About Us

I've been working in UK manufacturing for about a decade but coming into it with a fresh pair of eyes, it was clear in my first year or so that something rather weird was going on in the decision making which i couldn't put my finger on. 

There seemed to be an underlying obsession to cut costs but a reluctance to make more products. I thought this was just a one-off due to early exposure in manufacturing but I couldn't have been more wrong...

95%+ of the manufacturing companies I have visited or dealt with in the UK focus on the wrong areas: spending millions optimising non-bottlenecks, trying to perfect spaghetti maps, or worst-still... about to implement OEE!

The willpower is there however - companies want to succeed but basic improvement decisions take forever and accountant spreadsheets now call the shots. 

Technology is more sophisticated than ever, but we are failing at the basics and due to the lack of inherent focus built into Lean & Six Sigma (great tools when used well) this has just compounded chaos and confusion. 

I have built this site to help UK manufacturing better focus and hopefully become stronger mainly by helping remove obscurity on Theory of Constraints (TOC) and concise, practical applications in real-working manufacturing. 

The Mission

I believe UK Manufacturing has lost its focus and (poor) cost-accounting decisions are now strongly embedded in our culture. Compared to other countries like China or USA etc. our resources are very limited so we have to manufacture smart to keep ahead and reduce external reliance.

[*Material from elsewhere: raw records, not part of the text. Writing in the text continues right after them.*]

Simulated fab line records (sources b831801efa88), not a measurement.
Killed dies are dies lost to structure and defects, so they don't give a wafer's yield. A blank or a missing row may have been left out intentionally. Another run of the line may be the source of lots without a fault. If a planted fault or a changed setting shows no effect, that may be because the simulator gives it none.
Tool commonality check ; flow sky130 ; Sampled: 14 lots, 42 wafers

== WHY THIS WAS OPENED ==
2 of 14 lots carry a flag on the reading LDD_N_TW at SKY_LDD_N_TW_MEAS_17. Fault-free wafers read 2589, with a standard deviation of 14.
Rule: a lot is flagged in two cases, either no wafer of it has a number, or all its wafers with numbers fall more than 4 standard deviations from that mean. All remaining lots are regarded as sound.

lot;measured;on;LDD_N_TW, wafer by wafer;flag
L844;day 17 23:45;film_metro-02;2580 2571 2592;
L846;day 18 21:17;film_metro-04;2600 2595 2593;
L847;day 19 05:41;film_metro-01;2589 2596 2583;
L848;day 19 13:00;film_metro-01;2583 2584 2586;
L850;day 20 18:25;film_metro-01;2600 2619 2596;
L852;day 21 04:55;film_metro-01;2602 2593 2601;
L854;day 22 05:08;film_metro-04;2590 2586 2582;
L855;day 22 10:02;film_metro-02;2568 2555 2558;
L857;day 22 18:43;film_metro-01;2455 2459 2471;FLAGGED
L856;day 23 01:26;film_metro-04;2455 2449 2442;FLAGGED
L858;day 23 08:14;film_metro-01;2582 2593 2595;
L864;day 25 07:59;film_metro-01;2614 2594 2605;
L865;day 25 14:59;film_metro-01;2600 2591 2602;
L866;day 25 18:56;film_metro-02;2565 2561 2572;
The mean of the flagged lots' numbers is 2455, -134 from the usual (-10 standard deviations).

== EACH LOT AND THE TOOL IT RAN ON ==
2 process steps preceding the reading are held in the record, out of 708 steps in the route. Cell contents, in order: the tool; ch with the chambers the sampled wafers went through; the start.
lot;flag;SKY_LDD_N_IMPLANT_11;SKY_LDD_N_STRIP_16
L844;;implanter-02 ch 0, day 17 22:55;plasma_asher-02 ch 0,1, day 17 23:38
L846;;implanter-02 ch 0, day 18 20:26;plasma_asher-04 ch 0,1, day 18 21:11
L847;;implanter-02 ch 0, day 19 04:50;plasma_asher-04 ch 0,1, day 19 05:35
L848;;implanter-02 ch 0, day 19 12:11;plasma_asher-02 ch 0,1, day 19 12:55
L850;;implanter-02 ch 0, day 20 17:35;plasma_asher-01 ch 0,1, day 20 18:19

The mission is not yet crystal-cut but the outline is as such across the next 5-10 years: 

1. Reduce obscurity with TOC (& use with Lean & Six Sigma) by building a more modern knowlegde base via:

  • Blog posts
  • Videos
  • Training
  • Discussions

2. Help build a strong UK-focused TOC network

3. Support sustainable UK businesses to achieve breakthrough results (Viable Vision)

Given the power of TOC and global factors faced, it is clear that sustainability must be considered and this raises interesting ethical issues I want to also further align on as a group. 

Practically, if this activity enables even 1 x sustainable UK company to prevent closure and achieve radical improvements, I will consider it a success.

This mission is nothing new. Japan in the 1950s (after WW2) was renowned for poor-quality manufacturing, but with a focused mind shift change, by the 1970-80s it was, and still is, considered a manufacturing powerhouse. This shows that just a few driven people and companies can benefit a whole country for generations.